CODT 1.0 Atlantic

Atlantic is the codename for the latest version of the Configurable Ontology to Data Model Transformation, CODT.

Ontology Graph to Entity Replationship diagram

The Enterprise Data Management Council, EDMC created the Financial Industry Business Ontology as an industry-standard business conceptual model.

FIB-DM, the Financial Industry Business Data Model, opened the finance industry standard ontology for data architects and modelers. Over three thousand people and over one hundred banks downloaded the FIBO data model.

CODT is a patented technology that derives enterprise data models from industry-standard ontologies. Last year’s article described the mappings and outcome of the generated PowerDesigner model. Watch the Semantics for Data Architects YouTube videos for a detailed look at model structure and content. This second article explains how the transformation works.

Atlantic enables FIB-DM commercial licensees to transform their proprietary FIBO extensions and other ontologies into data models.

Finally, Semantics for Large Banks

FIB-DM marketing has been targeting midsize financial institutions. As the external FIBO product page on the EDM Council website states:

Many midsize EDMC members want to leverage the industry standard, but don’t have ontology tooling, databases, and the human expertise inhouse yet.

“Semantics for midsize banks” is the most popular data model resource, with one hundred thirty views on YouTube and three hundred downloads of the PowerPoint from FIB-DM and the Bank Ontology website.

As in the EDM Council membership tiers, asset size is large, meaning over $200 billion, and is a poor proxy for sophistication in semantic technologies. Some “midsize” financial institutions are very advanced in FIBO implementation. Some global financial institutions still don’t have an RDF store in production or have rolled out the FIBO across the enterprise.

Not invented here - stone age cartoon by Oxford Creativity

Most financial institutions downloading FIB-DM are smaller banks—so far, twenty global banks have downloaded the FIBO data model. Most large banks have already developed their proprietary transformation and data models derived from the ontology. I invite you to complete a PowerDesigner/ERwin comparison of your FIBO Data Model vs. FIB-DM. Does your model have the full FIBO documentation? How does it handle inverse object properties and complex class restrictions?

Regardless of size, once a financial institution customizes and extends the Financial Industry Business Ontology, it must update its FIBO data model.

A “Semantics for Large Banks” education PowerPoint and video came out with the software release.

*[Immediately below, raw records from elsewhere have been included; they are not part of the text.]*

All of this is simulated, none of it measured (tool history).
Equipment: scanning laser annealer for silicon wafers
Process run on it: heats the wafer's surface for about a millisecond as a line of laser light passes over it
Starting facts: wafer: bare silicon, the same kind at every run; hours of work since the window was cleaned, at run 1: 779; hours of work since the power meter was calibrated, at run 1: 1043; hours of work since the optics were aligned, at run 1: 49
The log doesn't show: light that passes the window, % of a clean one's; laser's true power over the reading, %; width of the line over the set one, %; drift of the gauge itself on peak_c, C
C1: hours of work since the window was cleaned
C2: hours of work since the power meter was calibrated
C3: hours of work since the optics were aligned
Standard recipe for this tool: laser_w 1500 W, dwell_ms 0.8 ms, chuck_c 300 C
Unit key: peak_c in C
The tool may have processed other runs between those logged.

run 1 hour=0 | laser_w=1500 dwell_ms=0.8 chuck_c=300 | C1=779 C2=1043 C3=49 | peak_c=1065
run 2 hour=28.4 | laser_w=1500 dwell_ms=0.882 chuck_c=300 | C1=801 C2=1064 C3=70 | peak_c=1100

Semantic Enterprise Information Architecture

The Semantic Enterprise Information Architecture SEIA replaces the enterprise data (or class) model at the apex of model-driven development with the ontology.

Semantic Enterprise Information Architecture diagram
Semantic Enterprise Information Architecture.

When the Enterprise Data Management Council (EDMC) created the financial industry standard, it chose Ontology Web Language (OWL) rather than the relational model. I fully support the EDMC’s choice because the semantic model expresses business rules, including values and multiple-entity joins.

In SEIA, transformations derive the enterprise data model, FIB-DM, object models, FIBUM, and, in the future, messages and process models.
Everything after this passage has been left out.